Up to the point I was making my first fleece piece I hadn't really been thinking about networks. But this rope network just happened through the creation of the piece itself, and it became a really powerful aspect of it. And that really started me down this road of thinking about networks and systems and those kinds of structures. Because up to that point I was really thinking about the stretching of these pods and making this fabric form rigid and that sort of thing. The ropes and how they formed without me really thinking about it—I just wanted to get these things to hang in the air—was a result of that. There are a couple underlying aspects to my work that I notice, and I have some ideas of where they come from, but they seem to pop up without my even trying. Like when I make sculpture, it always looks like organic things. Always. I would love to make geometric sculpture; I think I really want to make geometric sculpture. If you look at my drawings, I feel like that is how my brain wants to be, but my sculpture is how I am. I can really control because you don't have gravity and you don't have physics, but the sculptures just always end up having some kind of organic creature quality to them that I just can't stop. It just happens, and I've come to deal with it, that's just the way it goes.

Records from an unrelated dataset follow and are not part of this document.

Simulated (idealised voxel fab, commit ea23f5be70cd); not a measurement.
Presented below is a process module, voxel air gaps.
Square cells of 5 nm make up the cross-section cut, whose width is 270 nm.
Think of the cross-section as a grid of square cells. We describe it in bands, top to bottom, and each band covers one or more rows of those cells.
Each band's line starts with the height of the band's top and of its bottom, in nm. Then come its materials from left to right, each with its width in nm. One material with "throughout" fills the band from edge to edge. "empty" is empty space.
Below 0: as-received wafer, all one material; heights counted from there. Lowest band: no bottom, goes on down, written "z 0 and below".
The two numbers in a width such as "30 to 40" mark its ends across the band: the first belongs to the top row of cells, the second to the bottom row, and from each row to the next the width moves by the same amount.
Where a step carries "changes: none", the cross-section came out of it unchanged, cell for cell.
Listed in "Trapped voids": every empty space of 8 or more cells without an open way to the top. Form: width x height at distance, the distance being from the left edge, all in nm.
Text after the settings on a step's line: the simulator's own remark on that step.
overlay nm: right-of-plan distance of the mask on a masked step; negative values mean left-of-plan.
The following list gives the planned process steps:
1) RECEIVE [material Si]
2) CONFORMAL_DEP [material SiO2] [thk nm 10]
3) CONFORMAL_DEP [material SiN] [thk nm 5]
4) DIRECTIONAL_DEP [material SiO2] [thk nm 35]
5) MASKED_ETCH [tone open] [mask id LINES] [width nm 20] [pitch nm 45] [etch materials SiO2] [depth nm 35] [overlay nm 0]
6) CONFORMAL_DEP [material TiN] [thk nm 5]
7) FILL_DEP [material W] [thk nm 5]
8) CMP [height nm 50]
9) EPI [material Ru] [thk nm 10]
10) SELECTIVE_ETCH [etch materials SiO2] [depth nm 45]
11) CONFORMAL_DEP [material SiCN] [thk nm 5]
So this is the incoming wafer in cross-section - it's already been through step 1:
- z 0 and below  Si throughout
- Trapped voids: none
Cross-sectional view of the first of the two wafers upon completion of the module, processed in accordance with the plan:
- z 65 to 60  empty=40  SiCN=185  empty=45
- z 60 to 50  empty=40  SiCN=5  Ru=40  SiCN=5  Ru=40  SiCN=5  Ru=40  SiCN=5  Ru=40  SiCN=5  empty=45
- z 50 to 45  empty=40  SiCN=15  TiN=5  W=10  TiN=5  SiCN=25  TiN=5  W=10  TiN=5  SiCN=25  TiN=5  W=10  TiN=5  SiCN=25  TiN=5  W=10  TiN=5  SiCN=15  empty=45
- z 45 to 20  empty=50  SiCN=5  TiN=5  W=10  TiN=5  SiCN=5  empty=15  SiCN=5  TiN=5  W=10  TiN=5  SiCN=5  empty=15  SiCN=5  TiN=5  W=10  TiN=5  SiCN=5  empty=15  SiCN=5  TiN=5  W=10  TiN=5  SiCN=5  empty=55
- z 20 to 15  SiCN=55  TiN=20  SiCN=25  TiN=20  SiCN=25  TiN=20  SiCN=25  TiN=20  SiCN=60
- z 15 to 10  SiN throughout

I was recently talking to Risa [Shoup, curator of the exhibition at Invisible Dog] about my grandfather. When he died we found that he had taken all of these orange juice containers, the square vertical ones, and he folded plastic bags up into perfect squares, and then placed them in the dried out orange juice containers and stacked them up. So he had hundreds of these bags and maybe a dozen of these orange juice container boxes piled up with plastic bags inside them perfectly folded so they fit perfectly in that square. And I was talking about him to Risa, and saying how absurd that was, and Risa was like, "Have you looked at your own work? You don't think there's some kind of connection there? Ok."